The Taoyuan District Prosecutors’ Office last week disclosed a case in which a circuitboard company section head was found to be an illegal Chinese immigrant who for 12 years had been using an assumed identity to live and work in Taiwan.
The 51-year-old man, surnamed Chi (池), in April was found by police officers at a random traffic stop to be using a forged identification card. He has since been deported under deferred prosecution, prosecutors said.
Chi came to Taiwan illegally in 2003 under the pretext of visiting a relative, but with the intent of seeking employment, by paying smugglers 30,000 yuan (US$4,708) for counterfeit papers that stated he had a Taiwanese grandfather, they said.
Upon his arrival, Chi discovered that he could not work without valid identification, so he contacted his sister, who was married to a Taiwanese, who put him in touch with her indebted brother-in-law, surnamed Yeh (葉), they said.
Yeh agreed to let Chi assume his identity on the condition that Chi pay Yeh’s debt to the bank.
Prosecutors said that Chi pasted his photograph onto Yeh’s identification card, applied for a job and was hired by a circuitboard firm in Taoyuan as a clerk with a monthly salary of NT$20,000.
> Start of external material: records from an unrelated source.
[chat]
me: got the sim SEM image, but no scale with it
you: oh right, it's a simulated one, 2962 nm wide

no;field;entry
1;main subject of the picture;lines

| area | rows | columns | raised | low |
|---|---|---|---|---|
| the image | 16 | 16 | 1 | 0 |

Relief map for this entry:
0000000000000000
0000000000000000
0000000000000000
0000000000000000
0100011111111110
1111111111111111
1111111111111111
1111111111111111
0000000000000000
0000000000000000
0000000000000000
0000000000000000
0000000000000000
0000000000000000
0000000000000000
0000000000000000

Chi avoided suspicion about his accent by telling his colleagues that he was from the outlying island of Matsu. At the time of his arrest in April, Chi was in charge of 20 employees and had a monthly salary of NT$40,000, they said, adding that Chi’s success came at great personal cost, as his wife in China had ended their marriage and Chi was unable to visit his father before he passed away.